Posted: Thu Jun 18, 2020 3:11 pm
by Fishnut
I want to recommend the podcast by The Atlantic called Floodlines. It's about Hurricane Katrina and the disaster in New Orleans that followed. I'm posting this separately rather than as part of the podcasts recommendation thread because it's a short series and touches on so many different issues I'm hoping that it will generate some conversation. There's transcripts available for those who don't like podcasts too.

Even before listening you can probably guess that racism and poor governance played major roles in the disaster. What I didn't realise was just how much racism played a role in the coverage of the disaster. It was treated as a law-and-order problem rather than a humanitarian disaster. The press spread racist rumours without substantiating anything (all those rumours about snipers shooting at helicopters - not a single report of it actually happening and no damage seen on any helicopter, yet the rumours were sufficient to slow aid responses). The language used was clearly equating the majority-black citizens as little more than animals. The stories about the police response (trigger-happy, prone to escalating situations to deadly effect) sound so familiar now but were painted as 'officers doing their best in stressful situations'.
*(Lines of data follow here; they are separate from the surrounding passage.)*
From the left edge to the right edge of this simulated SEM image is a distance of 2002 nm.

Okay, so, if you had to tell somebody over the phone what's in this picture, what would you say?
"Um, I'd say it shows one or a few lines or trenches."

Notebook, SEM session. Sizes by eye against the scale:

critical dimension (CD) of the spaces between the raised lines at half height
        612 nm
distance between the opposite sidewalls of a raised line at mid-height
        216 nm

The final episode has an interview with Michael Brown, the head of FEMA (the Federal Emergency Management Agency) at the time. It has to be heard to be believed. He basically says that in disasters people can't expect the government to help them. I wish I was exaggerating but I'm not.

The podcast is a few months old but it feels incredibly timely and I can't recommend it enough.

Re: Floodlines - Hurricane Katrina and the Disaster in New Orleans

Posted: Thu Jun 18, 2020 4:25 pm
by tom p
Fishnut wrote:
Thu Jun 18, 2020 3:11 pm
I want to recommend the podcast by The Atlantic called Floodlines. It's about Hurricane Katrina and the disaster in New Orleans that followed. I'm posting this separately rather than as part of the podcasts recommendation thread because it's a short series and touches on so many different issues I'm hoping that it will generate some conversation. There's transcripts available for those who don't like podcasts too.

Even before listening you can probably guess that racism and poor governance played major roles in the disaster. What I didn't realise was just how much racism played a role in the coverage of the disaster. It was treated as a law-and-order problem rather than a humanitarian disaster. The press spread racist rumours without substantiating anything (all those rumours about snipers shooting at helicopters - not a single report of it actually happening and no damage seen on any helicopter, yet the rumours were sufficient to slow aid responses). The language used was clearly equating the majority-black citizens as little more than animals. The stories about the police response (trigger-happy, prone to escalating situations to deadly effect) sound so familiar now but were painted as 'officers doing their best in stressful situations'.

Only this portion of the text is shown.